ACML2016 Tutorial on Mass Estimation: Enabling density-based or distance-based algorithms to
do what they cannot do
by
Kai Ming Ting
Abstract:
This tutorial provides an overview of mass
estimation, an alternative data modelling mechanism to density estimation; and
details how it can overcome fundamental weaknesses of density-based or
distance-based algorithms to enable them to do what they cannot do previously.

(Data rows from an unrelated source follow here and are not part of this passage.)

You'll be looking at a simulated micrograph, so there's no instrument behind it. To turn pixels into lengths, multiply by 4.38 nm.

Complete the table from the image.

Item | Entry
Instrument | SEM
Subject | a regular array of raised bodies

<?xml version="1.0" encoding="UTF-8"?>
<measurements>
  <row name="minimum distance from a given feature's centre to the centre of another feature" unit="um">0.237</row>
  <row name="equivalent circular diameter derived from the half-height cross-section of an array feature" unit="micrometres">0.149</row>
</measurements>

Mass estimation is attractive because the
basic measure, mass, is not only more fundamental than density, but also more
versatile―mass can be used to do density estimation, as a means for
subspace selection and to find multi-dimensional median, and can be extended to
measure dissimilarity of any two points. Example advantages of mass over
density or distance are given as follows:
·
DEMass―Density
estimator based on mass―runs orders of magnitude faster than kernel and kNN density estimators
·
Mass
has been used, in place of density, as an effective means for subspace
selection.
·
Half-space
mass is the maximally robust and efficient method to find multi-dimensional
median. Existing methods such as data depth are either less robust or
computationally more expensive.
·
Simply
replacing mass-based dissimilarity (a data dependent measure) with distance
measure (a data independent measure) overcomes key weaknesses of density-based
and distance-based methods in clustering, anomaly detection, information
retrieval and classification.
This tutorial draws upon recent work on
mass estimation and previous work which was also
mass-based but was incorrectly categorised as density-based.
Overview:
Machine learning traditionally
investigates techniques to extract knowledge automatically from data of
moderate size. Most of the techniques cannot handle big data because the
dominant existing paradigm for data mining is based on density estimation. Most
distance-based, similarity-based and probabilistic-based algorithms ultimately
rest upon density estimation as their basic building block.
This paradigm has two key constraining
weaknesses: (1) the density estimation as their core modelling mechanism is
computationally expensive in terms of runtime and memory space requirement. As
such, density-based algorithms cannot be applied to (a) big data, including
data streams which potentially have infinite data, and (b) high dimensional
problems. Existing research has focused on reducing the runtime and memory
space requirement from quadratic in the input data size to near linear; and
that is the limit it can achieve within the existing paradigm. (2) The sole use
of geometric positions in the
feature space to compute dissimilarity of two points; and data distribution has
no influence in the process. This is seldom recognised as the root cause of the
density-based methods’ inability to accomplish certain important tasks, despite
the revelation by psychologists in the 70’s. As a result, complex mitigation
methods have been suggested to overcome the manifested algorithmic weaknesses on
the surface.
Mass offers to overcome these fundamental
weaknesses from the root cause. This tutorial introduces the basic idea of mass
and its characteristics in contrast to density and distance; and provides
specific examples of its advantages, reported in the recent works, which enable
existing density-based and distance-based to perform tasks that otherwise
impossible.
Assumed
prior knowledge of potential audience: Basic knowledge of
machine learning.
Brief
Bio of the instructor:
After receiving his PhD from the
University of Sydney, Kai Ming Ting had worked at the University of Waikato,
Deakin University and Monash University. He joins Federation University
Australia since 2014. He had previously held visiting positions at Osaka
University, Nanjing University, and Chinese University of Hong Kong. His
current research interests are in the areas of mass estimation, anomaly
detection, ensemble approaches, data streams, data mining and machine learning
in general. He has served as a program committee co-chair for the Twelfth
Pacific-Asia Conference on Knowledge Discovery and Data Mining (PAKDD-2008). He
was a member of the program committee for a number of international conferences
including ACM SIGKDD International Conference on Knowledge Discovery and Data
Mining, and International Conference on Machine Learning. He has received
research funding from Australian Research Council, US Air Force of Scientific
Research (AFOSR/AOARD), Toyota InfoTechnology Center, and Australian Institute of Sports. Awards received
include the Runner-up Best Paper Award in 2008 IEEE ICDM (for Isolation
Forest), and the Best Paper Award in 2006 PAKDD. He is the creator of isolation
techniques, mass estimation and mass-based dissimilarity.